THE BIRTHDAY DIG
So, today is my best friend's birthday; he is more like a brother to me really, since his family sort of 'adopted' me some twenty-six years ago. Yet this year he is in KwaZulu-Natal with work deadlines and a leaking geyser to contend with, so I will not be baking him his usual batch of chocolate brownies. His parents are quite elderly and frail by now, so there's just some things that tend to go backwards in his absence, like the pool and the garden.
So I figured, fixing up a garden bed for him, may be a good way to celebrate his birthday at a distance - something I know he would genuinely appreciate. Now I'm not a muscle girl; a potted garden is more my domain, but I figured I'd give it a try, none the less. As it is, there were some potted roses that could do either with a re-potting or a transplanting into mother earth herself.
I found an ideal bed, but it would need some preparation work first; so I started by wetting the soil, then I demarcated the bed with a spade, before tilling the soil with a fork. Next I did some quick work of removing the easy weeds and the grass roots. While taking this photo, however, I was shaking like a reed - low blood sugar, it was clearly more strenuous than it felt.
Next I took a quick break to remedy my sugar levels and took a moment to appreciate my company as well.
Besides, I knew the part that was next would probably be the hardest...I have no idea what the actual name of these dastardly plants are - the locals call them 'cigarette trees', perhaps because they smell like tobacco when you crush the leaves - all I know is, they spread like a wild fire, and are incredibly hard to control, once they take root. Unfortunately while living in KwaZulu-Natal they clearly had time and room to grow unchecked, and multiplied beyond control. The thing that makes them especially difficult to manage, are their roots.
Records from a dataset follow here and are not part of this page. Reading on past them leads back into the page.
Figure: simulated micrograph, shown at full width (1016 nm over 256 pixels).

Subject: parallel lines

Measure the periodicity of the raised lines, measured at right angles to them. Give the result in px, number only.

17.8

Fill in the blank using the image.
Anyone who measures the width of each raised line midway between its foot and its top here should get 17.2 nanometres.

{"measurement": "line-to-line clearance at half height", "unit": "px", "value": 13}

They seem to creep under the soil and new plants sprout wherever they do, but they also seem to reach right down deep, into hell, from where I'm sure they are fed. The whole process of preparing the bed and planting five potted roses took me two hours, yet a whole hour was spent simply trying to uproot these five seemingly small plants, just in that one bed.
After that, I dug five holes and transplanted the roses... there is a lot of space around them still and I hope to plant up some lavender behind them, chives between them, and some thyme in front of them - but that is another day's business. I can say without a doubt, a woman's body was not designed to wield a pick, spade or garden fork. Today, I missed a manly man, the sort that does the masculine digging so I can be feminine and prepare him food, instead.